Saturday, May 25, 2013

On Wednesday, we booked a tour of Masada and the Dead Sea that left from Jerusalem at 8:30 a.m. As usual, we got a slightly late start, and we hit a horrendous traffic jam on the way there (Jerusalem is a little more than an hour from where we are staying with David's sister in Kfar Saba). Lots of frantic telephoning with the tour company resulted in our catching up with the group at the last of the string of hotels they use for pickup, and we were on our way, a little the worse for the stress.

The tour begins with a long drop from the heights of Jerusalem (at 2500 feet above sea level) to the Dead Sea (-1400 feet) in about 20 miles. After the obligatory commercial stop at a factory store for Ahava cosmetics (Dead Sea minerals will apparently reverse aging and make you dance around trailing scarves seductively), we dropped 3 women at a spa and headed to Masada, site of the last stand against the Romans during the first Jewish revolt.

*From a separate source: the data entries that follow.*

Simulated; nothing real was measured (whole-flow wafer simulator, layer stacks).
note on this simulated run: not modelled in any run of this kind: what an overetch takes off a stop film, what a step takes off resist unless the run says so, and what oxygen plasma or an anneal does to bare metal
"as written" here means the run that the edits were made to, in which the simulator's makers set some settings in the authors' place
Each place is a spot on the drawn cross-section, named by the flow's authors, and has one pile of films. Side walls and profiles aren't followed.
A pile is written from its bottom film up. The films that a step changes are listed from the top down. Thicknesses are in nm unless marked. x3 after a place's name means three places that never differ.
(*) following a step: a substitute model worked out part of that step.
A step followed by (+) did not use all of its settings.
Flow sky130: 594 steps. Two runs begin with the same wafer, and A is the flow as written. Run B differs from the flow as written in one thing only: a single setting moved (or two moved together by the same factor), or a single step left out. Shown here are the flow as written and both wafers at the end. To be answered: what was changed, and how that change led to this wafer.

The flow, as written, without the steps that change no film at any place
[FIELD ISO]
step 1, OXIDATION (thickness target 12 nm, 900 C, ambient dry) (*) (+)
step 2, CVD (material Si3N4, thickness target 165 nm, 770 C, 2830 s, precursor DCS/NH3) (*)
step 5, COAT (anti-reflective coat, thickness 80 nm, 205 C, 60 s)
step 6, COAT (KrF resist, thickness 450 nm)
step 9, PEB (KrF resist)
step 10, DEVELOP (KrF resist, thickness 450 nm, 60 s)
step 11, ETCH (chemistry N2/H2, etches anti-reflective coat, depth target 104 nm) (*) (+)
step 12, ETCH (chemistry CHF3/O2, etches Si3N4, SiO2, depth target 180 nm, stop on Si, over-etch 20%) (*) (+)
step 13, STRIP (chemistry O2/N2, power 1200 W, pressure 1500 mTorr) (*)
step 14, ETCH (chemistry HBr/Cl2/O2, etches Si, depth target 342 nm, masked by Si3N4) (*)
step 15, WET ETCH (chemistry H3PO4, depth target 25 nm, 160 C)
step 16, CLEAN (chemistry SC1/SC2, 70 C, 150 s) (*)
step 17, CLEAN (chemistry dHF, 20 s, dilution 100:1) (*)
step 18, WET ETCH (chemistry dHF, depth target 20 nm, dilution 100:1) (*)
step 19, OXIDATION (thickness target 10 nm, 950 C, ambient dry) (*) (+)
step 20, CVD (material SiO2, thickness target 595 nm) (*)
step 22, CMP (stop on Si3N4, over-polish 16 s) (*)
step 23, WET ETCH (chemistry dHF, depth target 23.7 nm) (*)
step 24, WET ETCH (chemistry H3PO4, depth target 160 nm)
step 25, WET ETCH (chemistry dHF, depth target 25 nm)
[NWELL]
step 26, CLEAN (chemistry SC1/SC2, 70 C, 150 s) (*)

Whereas the last time David was here, access to this mountaintop stronghold was only by foot up a long winding path known as the Snake Path:
it is now accessible to 1200 visitors an hour via a cablecar. This is the view from the cable car down to three of the Roman siege camps clearly visible to the left of the cablecar base station as quadrangles laid out in the standard Roman army grid.
The crush of visitors and the pace of our tour did not allow for lingering anywhere very long. It was also very hot (about 95 degrees). We did see the remains of Herod's palace. He had captured Masada and built his palace and numerous storage rooms, along with the amazing water storage system (see later), so he could escape if anyone revolted against him. His mother was Nabutean, so he wasn't acutally Jewish, but basically he was pathologically paranoid. He killed off several of his sons and at least one of his wives so they wouldn't try to seize power. Anyway, here are the remains of his multi-level palace.
 
We didn't go down to the palace, but the remains of an officer's quarters give a whiff of the sorts of decorations that might originally have been there. The reconstructed portion is helpfully delineated by the black line. Frescoes covered the walls and mosaics covered the floors.
The Dead Sea gets about 10 days of rainfall (amounting to less than 2 inches) a year, so water catchment was paramount. There was an extensive system of channels surrounding the hilltop leading to cisterns that caught and stored the water. Apparently, a constant stream of slaves with donkeys transferred the water from these cisterns to those within the walls. Here is a model of the system -- an attempt to photograph the water poured on by the guide was foiled by the almost instant evaporation in the heat.
 
And here is a remnant of the system that can be seen as you enter and leave the site from the cablecar.
This water system, along with the fully stocked store rooms thoughtfully provided by Herod (for his own use) allowed the rebels holed up in Masada to withstand the 2- or 3-month siege by the Romans. The Romans first constructed a circumvallation wall around the city, then a siege embankment that allowed them to get their huge siege engines up to the city's fortified walls. Two more Roman camps are visible as quadrangles on the valley floor, and the siege ramp is the smooth wall of earth with the path leading up to and along its length at the left of the photo.
Probably the single biggest reason for the enduring interest in Masada is the account by Flavius Josephus of the final denouement of the rebels. As his story goes, the 10 heads of the main families were persuaded to kill all their relatives, and then one of the 10 killed the others and then himself. When the Romans entered the city, they supposedly found 960 corpses, less a woman and child or two who hid and were saved. These pottery shards with names on them are displayed as evidence of this story.
There are a number of problems with this story. First, the mass-suicide-instead-of-capture theme was one of Josephus' favorite tropes and appears a number of times in his accounts, including his own capture at Jotapata several years earlier. Second, if everyone died, how do we know what was agreed upon? Third, if you can read the sign in this picture, these 10 "lots" were conveniently chosen from among hundreds found at the site. And lastly, only 28 skeletons were found at the site, not 960.
 
After descending the cablecar again and enjoying lunch in a food court at the cablecar station that included a MacDonalds (we ate our picnic lunch thoughtfully provided by David's sister Dina), we all packed back into the bus and went back to the resort where we had dropped the three women earlier. Here we changed to bathing suits and did all the usual Dead Sea things: floated on the water (about 45% salt, as compared to normal seawater, which is about 3.5%) and slathered ourselves with Dead Sea mud (which is supposed to cure all manner of ailments, but really is very good for psoriasis).